Offshore wind energy

Following the rapid development of onshore wind energy technology, large wind farms might increasingly be installed at sea (offshore) in the future. The German Federal Government established ambitious expansion targets installing about 25,000 megawatts offshore generation capacity by 2030, nearly as much as the onshore wind turbines installed by 2009. Due to the constantly strong winds far out at sea, offshore wind energy has a huge potential to contribute to a successful energy transition. However, the elaborate construction of wind mills at sea and the connection to the onshore power grid are causing high costs as well as a variety of technical and environmental challenges.
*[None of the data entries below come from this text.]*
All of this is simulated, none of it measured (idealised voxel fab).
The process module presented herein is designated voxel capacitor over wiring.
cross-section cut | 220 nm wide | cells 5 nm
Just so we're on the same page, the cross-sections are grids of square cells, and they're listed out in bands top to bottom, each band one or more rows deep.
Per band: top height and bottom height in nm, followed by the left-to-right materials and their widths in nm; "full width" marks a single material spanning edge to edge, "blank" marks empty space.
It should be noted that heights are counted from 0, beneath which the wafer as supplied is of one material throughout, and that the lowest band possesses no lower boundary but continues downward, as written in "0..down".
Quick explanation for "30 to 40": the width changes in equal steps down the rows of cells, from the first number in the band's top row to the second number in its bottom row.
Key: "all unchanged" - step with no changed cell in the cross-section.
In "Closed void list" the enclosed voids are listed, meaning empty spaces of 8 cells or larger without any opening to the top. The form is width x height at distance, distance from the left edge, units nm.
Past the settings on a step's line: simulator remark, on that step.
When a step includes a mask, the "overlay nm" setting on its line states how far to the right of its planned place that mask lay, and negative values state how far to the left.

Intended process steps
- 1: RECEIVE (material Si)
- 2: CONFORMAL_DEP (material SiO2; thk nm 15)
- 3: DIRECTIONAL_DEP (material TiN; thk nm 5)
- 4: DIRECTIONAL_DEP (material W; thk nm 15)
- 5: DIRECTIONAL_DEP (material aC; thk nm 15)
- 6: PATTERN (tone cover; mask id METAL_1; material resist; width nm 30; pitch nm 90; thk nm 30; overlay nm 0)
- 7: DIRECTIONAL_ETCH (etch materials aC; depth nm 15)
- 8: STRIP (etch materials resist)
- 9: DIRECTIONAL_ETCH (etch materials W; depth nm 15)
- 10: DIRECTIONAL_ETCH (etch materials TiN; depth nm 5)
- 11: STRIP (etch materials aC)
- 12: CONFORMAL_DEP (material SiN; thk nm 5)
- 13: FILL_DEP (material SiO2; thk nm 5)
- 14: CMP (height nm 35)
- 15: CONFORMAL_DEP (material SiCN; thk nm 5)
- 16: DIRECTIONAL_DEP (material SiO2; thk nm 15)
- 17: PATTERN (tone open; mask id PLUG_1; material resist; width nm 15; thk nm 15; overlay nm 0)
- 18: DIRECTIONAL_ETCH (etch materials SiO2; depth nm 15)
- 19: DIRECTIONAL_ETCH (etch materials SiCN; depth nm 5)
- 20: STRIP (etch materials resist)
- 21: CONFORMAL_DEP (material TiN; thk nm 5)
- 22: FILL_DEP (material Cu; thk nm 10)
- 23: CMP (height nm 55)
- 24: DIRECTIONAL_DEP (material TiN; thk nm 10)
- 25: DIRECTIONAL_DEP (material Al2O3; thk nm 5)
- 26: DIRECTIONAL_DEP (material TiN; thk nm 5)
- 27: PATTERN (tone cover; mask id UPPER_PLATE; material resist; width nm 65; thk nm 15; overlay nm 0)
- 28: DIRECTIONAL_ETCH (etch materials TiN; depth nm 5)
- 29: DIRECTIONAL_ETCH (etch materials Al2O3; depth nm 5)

Impacts on marine environment

Construction, operation and maintenance of offshore wind turbines pose significant risks to the marine environment such as harmful effects on birds, marine mammals, fish and animals living on the seabed (benthos). One of the most serious problems during construction is the high noise level that occurs when hammering the basements of the wind turbines into the sea ground. The noise may seriously injure and disturb the strictly protected harbor porpoises as well as other marine mammals and drive them away from important habitats. Sea and migratory birds are threatened to collide with the rotors of wind turbines. Especially wind farms built at unfavourable locations are becoming obstacles.

Solutions

A deliberate spatial and temporal coordination of the construction process of approved wind farms in the North and Baltic Sea can help to mitigate cumulative effects on the marine environment. Independently conducted monitoring of the construction processes by nature conservation specialists make sure that permit conditions and critical values are met and ecological impacts are reduced. In order to minimize the negative effects of the grid connection work in the Wadden Sea and the coastal habitats, it is necessary to develop a power transmission concept with as few cable lines as possible.